On body and soul


Kalyanee Mulay, who was in the city recently, talks about how she fought the stigma associated with nudity while playing the lead character in Nude

Kalyanee Mulay shed her clothes, along with her inhibitions, to portray Yamuna, who becomes a nude art model to support her son’s education in the Marathi film Nude (2018). “It was a psychosomatic experience to say the least. And it took a toll on me — both physically and mentally. Firstly, I had to accept my body in its raw form; only then will I be able to convince others. That’s why I had to do away with the regressive notions,” says Kalyanee, who was in the city to discuss the film as a part of the closing ceremony of Independent Film Festival of Chennai, organised by Thamizh Studio.

Kalyanee was excited and sceptical at the same time, when filmmaker Ravi Jadhav approached her back in 2014, impressed with her play on a similar theme focussing on the female body. “There have been short films and documentaries about nude models, but I couldn’t find a proper feature film about them. In the sense that I was literally clueless about their world,” adds the graduate from National School of Drama.

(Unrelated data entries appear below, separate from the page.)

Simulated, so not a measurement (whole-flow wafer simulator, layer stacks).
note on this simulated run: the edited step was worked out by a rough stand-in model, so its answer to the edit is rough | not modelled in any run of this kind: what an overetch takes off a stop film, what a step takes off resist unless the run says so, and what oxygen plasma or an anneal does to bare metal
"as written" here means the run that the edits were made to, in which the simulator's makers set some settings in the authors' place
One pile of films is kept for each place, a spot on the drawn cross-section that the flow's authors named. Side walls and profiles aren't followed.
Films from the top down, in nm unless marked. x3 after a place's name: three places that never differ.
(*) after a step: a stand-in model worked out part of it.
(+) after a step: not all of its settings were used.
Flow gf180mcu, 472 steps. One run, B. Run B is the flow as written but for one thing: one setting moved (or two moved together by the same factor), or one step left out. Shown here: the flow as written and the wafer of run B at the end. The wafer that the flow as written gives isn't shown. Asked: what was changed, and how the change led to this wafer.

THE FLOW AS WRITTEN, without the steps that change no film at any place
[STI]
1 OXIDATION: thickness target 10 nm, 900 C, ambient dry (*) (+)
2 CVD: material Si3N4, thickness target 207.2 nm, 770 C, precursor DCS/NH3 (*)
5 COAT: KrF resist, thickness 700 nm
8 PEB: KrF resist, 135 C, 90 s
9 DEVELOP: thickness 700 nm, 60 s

The premise of the film is about the male gaze and how models in this profession are perceived as objects of desire. For Nude, Ravi interviewed several real-life models in Maharashtra who later became the reference points for Kalyanee and her co-star Chhaya Kadam. In fact, in one of her modelling sessions, Kalyanee says she felt like a “cocoon” because that’s how embarrassed she was.

“A woman who has been a model for over 30 years was at her casual best and said, ‘It’s very hot here. Can you guys switch on the fan?’ Only then did we realise that it was one of the most natural professions.”

Let’s address the elephant in the room: the word nude has a negative connotation in society. What according to Kalyanee defines nudity? “It’s something without any external layer. We need to start looking at things as how they’re in their real form. That’s what art students do; they analyse the anatomical structure, without staring lewdly at the body.”

It’s no secret that actresses have been shamed for taking up subjects that require them to shed their clothes. The recent examples being Radhika Apte and Rajshri Deshpande who came under harsh criticism for intimate scenes in Parched and Sacred Games respectively.

Should an artist be worried about the social implications, if he/she is willing to take up such bold roles? “It didn’t bother me at all. Because, it was something that my work demanded. As long as you don’t demean yourself and compromise on any level, an actor shouldn’t even think about this.”

Nude received mainstream attention after it was dropped from International Film Festival Goa 2017, despite being selected as the opening film. A year after its release, the film changed Kalyanee’s perspective about films, and opened newer doors for her. “It took me the longest time to come out of that zone. I took a three-month sabbatical, after which, I slowly began to realise its impact. A lot of nude models from Maharashtra flocked to the theatres and supported this film.”